Question

Angle A is the complement of angle B. Which equation about the 2 angles must be true? A. Sin A = Sin B B. Sin A = Cos A C. Cos B = Sin B D. Cos A = Sin B Explain.

Answer 1

Equation D is true for all `A`, `B in RR`, `A+B = pi/2`.

Explanation:

Two angles `alpha_1` and `alpha_2` are complementary if and only if `alpha_1+alpha_2 = pi/2`.

Taking each equation separately:

A. `sin A = sin B`

Let's prove that this is wrong by finding a counterexample.

Let `A= pi/3` and `B=pi/6`. Clearly, `A+B = pi/2`. By assuming equation A to be true, we must have

`sin(pi/3)=sin(pi/6)=> sqrt3/2 = 1/2 -= "False"`. So relation A is false.

B. `sin A = cosA`

Let's use the same counterexample. Let `A=pi/3`.

`sin(pi/3)=cos(pi/3) => sqrt3/2 = 1/2 -= "False"`. Relation B is false as well.

C. `cos B = sin B`

This is exactly the same as relation B, so it must be false.

D. `cos A = Sin B`

We know that `A+B = pi/2 => A=pi/2 - B`.

Relation D is equivalent to saying

`cos(pi/2 - B) = sin B`

We usually meet angles `B` and `pi/2-B` in right triangles, so, let's imagine a right triangle with `C` being the right angle and one of the angles is `B`.

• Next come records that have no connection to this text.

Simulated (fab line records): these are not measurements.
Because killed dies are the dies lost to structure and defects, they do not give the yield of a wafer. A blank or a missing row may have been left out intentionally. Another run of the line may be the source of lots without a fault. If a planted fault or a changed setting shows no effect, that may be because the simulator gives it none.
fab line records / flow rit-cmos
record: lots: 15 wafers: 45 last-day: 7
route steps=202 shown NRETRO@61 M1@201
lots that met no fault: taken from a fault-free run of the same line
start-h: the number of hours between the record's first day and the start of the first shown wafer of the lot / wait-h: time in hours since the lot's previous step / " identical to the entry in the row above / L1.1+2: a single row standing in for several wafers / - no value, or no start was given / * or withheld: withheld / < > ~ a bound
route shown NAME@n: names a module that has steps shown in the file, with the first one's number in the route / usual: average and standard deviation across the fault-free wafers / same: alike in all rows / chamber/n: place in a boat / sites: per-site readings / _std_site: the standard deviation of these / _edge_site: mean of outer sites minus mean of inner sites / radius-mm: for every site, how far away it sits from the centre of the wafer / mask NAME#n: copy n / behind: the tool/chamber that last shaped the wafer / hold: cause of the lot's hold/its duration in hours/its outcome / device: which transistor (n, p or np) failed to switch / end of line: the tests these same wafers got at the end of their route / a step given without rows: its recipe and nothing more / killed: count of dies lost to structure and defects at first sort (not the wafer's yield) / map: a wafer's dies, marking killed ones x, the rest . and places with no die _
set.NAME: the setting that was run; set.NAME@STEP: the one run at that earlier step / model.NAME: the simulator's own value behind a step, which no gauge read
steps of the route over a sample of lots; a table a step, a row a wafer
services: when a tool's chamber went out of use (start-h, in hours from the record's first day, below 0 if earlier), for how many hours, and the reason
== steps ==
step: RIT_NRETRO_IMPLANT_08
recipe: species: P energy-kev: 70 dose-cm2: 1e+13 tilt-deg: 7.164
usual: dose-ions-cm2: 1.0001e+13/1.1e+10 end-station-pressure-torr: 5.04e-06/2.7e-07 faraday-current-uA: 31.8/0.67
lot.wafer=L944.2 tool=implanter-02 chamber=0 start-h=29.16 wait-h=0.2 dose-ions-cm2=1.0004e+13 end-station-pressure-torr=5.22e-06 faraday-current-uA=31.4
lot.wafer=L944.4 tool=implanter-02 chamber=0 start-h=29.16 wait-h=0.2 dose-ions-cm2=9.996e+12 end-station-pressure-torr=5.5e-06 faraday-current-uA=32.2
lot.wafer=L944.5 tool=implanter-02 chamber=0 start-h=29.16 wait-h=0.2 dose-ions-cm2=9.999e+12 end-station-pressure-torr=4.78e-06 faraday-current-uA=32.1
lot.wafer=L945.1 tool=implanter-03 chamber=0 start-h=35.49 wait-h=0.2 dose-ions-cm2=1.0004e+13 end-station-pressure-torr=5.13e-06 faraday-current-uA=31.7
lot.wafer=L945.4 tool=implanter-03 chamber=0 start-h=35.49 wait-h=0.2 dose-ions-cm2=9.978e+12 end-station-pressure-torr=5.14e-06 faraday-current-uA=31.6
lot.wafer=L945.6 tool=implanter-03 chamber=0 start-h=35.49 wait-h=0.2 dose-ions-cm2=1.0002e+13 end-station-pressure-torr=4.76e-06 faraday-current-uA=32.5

From this image and by using the definitions of sine and cosine, we can derive that:

`sin B ="opposite"/"hypotenuse"= b/c`

`cosA = cos(pi/2 - B) ="adjacent"/"hypotenuse"=b/c`

Thus, we can see that `cos(pi/2 - B) = sin B`, or, equivanlently,

`color(purple)(cos A = sin B`, if `A` and `B` are complementary angles.

This proves that relation D is true.